Miami Lakes officials told residents on Jan. 14 that fixes to recurring traffic-signal failures depend largely on county and state partners, not the town alone, and urged stronger intergovernmental pressure to reduce outage times.
Town leaders opened the meeting by explaining the legal framework that limits municipal control over traffic engineering. Deputy Town Attorney Lorenzo Cobiella summarized the situation: municipal ownership of roads does not mean full operational authority. "Anything that is engineering in nature...is under the jurisdiction of the county," Cobiella said, describing interlocal agreements and FDOT guidelines that the town must follow.
Councilmembers and staff said the town installed adaptive-signal hardware years ago but does not operate the network. "That was done by the town 2017 2019," Public Works Director Omar Santos said, adding that "the county is the one that will operate that or operates that." Mayor and others said the county recently switched vendors to manage the adaptive system, contributing to rollout delays. "There's also a transition going on...they just had to change over recently to a new company," the mayor said.
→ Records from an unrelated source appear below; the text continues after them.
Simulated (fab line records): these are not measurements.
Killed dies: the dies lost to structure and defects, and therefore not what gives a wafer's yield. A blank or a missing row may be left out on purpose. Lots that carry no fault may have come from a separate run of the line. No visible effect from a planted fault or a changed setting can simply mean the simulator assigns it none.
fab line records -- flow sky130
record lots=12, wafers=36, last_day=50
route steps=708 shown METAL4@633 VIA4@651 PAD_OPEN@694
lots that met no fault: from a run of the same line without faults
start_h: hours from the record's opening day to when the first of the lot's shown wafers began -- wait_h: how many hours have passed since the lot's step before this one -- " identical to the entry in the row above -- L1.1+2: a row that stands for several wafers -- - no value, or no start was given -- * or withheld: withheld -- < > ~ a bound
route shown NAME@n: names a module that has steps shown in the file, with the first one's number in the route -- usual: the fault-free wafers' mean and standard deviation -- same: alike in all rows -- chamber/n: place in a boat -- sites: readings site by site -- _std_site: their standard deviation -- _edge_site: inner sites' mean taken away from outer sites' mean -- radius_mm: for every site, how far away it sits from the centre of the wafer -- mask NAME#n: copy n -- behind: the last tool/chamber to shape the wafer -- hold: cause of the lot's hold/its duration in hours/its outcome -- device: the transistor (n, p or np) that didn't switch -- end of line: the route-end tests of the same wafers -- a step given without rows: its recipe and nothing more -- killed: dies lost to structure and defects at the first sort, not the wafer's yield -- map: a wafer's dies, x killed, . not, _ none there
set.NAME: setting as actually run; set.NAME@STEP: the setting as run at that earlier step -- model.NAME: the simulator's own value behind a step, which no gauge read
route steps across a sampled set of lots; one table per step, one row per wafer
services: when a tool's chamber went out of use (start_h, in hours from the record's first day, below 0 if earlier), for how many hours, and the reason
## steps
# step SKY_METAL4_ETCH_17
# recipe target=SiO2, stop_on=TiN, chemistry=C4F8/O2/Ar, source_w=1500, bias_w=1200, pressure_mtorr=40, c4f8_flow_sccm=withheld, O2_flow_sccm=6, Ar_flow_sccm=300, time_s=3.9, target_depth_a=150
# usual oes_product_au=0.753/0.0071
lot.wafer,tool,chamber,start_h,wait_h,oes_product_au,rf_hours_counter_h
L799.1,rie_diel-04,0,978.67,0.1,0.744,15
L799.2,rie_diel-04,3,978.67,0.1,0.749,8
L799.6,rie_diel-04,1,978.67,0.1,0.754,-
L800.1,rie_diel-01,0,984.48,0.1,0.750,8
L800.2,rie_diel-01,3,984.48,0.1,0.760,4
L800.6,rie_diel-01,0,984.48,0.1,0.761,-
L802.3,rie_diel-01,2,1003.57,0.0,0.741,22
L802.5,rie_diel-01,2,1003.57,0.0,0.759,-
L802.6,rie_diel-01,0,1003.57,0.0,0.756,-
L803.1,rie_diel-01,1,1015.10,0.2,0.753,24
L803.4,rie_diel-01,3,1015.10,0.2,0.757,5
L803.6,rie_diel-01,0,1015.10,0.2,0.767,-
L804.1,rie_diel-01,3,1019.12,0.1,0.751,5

Councilman Garcia pressed for firmer action. "Traffic is they're stealing your time," he said, calling the county's response "unacceptable" and urging the council to consider strengthening the interlocal agreement or pursuing litigation to ensure faster repairs.
Lieutenant Eddie Ulloa described the sheriff’s office role in operational mitigation, including direct lines to county traffic maintenance and on-site resets that sometimes restore signals. He said officers stationed at key intersections can attempt resets and direct traffic until county crews replace damaged hardware. Ulloa also cited physical damage to control cabinets—"iguanas... have fried some of the circuits"—that require parts replacement by county technicians.
Staff emphasized the operational costs of outages. Ulloa said a persistent malfunction once required three officers to manage the intersection while the signal repeatedly failed, drawing staff away from routine enforcement. Mayor and public‑works staff said the town will continue to press the county, track incidents, and ask for faster vendor response.
The town encouraged residents to report recurring signal problems and said it will pursue both technical fixes (coordination on cabinet upgrades and sealing against animal intrusion) and intergovernmental pressure to shorten repair times. The meeting closed with a pledge to keep residents informed as county and vendor actions proceed.